The Monkees – Porpoise Song
‘Porpoise Song’ was a single released by The Monkees in 1968 and taken from the soundtrack album to their psychedelic film, HEAD.

The very mention of The Monkees may bring to mind the ugly spectre of manufactured bubblegum pop, nowadays typified by the sub-lounge-room crooner boyband circuit or whatever annual horror X-Factor sees fit to vomit upon us. But although they were indeed assembled solely for the sake of a chirpy TV series – and thus ‘musical snobbery’ decrees they’d normally have no place on these here pages – the band lost the plot spectacularly during their self-destructive final years and managed to bang out a few memorable and inventive tunes. The sort of stuff Head Full of Snow likes.
This change in direction came with the desire to be taken seriously as musicians (both the critics and their peers were disparaging of the ‘Prefab Four’s’ musical credentials) and manifested itself in the teenybopper fanbase-alienating, cinematic excursion, HEAD.
Those turning up expecting to see the clean-cut, cheeky chappy personas immortalised in their popular TV series and fronting worldwide hits such as ‘Daydream Believer’ and ‘I’m a Believer’ were in for quite the shock. For this attempt at a psychedelic headfuck made little sense to their core audience (or anybody else for that matter) and was dismissed by the audience whose acceptance they so craved as a cynical stab at ingratiation. The fact of the matter was – whoever the audience – the faux, crowbarred-in acid trip imagery ensured it would be a box office failure. Throw into this bizarre mix cameos by the likes of Victor Mature, Sonny Liston, Frank Zappa (whose influence was evident in the direction The Monkees wished to take) and Toni Basil, perhaps more famous for the 80′s standard and MTV favourite ‘Mickey’, and you have all the ingredients in place for a musical disaster of Heaven’s Gate proportions – although it didn’t cause the collapse of any film studios.
However, if one good thing came out of the resulting mess then it’s this four minute psychedelic nugget, ‘Porpoise Song’.
Written by the then husband and wife team of Gerry Goffin and Carole King, Porpoise Song’s abstract lyrics revolve around an unexplained laughing porpoise, as well as throwing in such random lines as “Riding the backs of Giraffes for laughs” and assorted other psychedelic shenanigans. But it is the beautiful string arrangement by a certain Jack Nitzsche – the architect of the early Rolling Stones sound, producer of two of the finest tracks on Neil Young’s Harvest album, and Oscar-winning film composer – that really puts ‘Porpoise Song’ up there with the cream of the late 60′s acid/hippy musical sojourns.

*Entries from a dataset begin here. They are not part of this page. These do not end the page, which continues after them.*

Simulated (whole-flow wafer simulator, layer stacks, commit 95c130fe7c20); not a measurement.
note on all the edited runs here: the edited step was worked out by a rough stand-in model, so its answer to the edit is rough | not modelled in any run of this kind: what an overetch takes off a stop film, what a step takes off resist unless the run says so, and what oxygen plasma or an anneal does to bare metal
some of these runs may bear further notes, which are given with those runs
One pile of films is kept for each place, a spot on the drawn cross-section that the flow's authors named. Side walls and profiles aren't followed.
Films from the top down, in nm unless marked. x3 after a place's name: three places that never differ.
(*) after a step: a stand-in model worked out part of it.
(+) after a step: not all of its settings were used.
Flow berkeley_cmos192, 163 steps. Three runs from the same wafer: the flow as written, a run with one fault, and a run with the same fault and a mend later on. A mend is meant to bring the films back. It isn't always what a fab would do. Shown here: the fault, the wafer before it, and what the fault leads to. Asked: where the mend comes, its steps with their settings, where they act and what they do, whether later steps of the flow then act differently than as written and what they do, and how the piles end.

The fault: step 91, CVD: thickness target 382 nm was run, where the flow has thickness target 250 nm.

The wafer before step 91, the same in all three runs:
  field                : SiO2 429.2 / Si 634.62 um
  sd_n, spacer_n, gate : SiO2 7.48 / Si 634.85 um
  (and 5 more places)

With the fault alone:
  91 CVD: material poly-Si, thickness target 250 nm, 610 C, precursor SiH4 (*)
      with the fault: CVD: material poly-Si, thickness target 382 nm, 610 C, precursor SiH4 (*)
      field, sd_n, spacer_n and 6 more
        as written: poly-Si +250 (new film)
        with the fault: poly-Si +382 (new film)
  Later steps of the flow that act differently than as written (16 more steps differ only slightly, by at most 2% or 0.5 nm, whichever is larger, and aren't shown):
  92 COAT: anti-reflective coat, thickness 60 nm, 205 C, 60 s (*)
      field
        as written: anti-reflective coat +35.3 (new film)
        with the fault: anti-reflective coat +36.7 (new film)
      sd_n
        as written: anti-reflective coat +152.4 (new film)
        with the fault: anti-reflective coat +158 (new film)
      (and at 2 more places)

Coupled with the haunting vocals of Mickey Dolenz it evokes images of something mysterious and wonderful – the far off, magical lands that lie just beyond the horizons of our imaginations. And so long as you refrain from doing anything as daft as attempting to analyse the lyrics, or perhaps even listen to them (let the musical landscape envelope you instead) those far-off lands remain for the taking with each and every listen.
‘Porpoise Song (Theme from Head)’ was released as a single and backed by ‘As We Go Along’. Both are available on the Head soundtrack by The Monkees, reissued on Rhino records.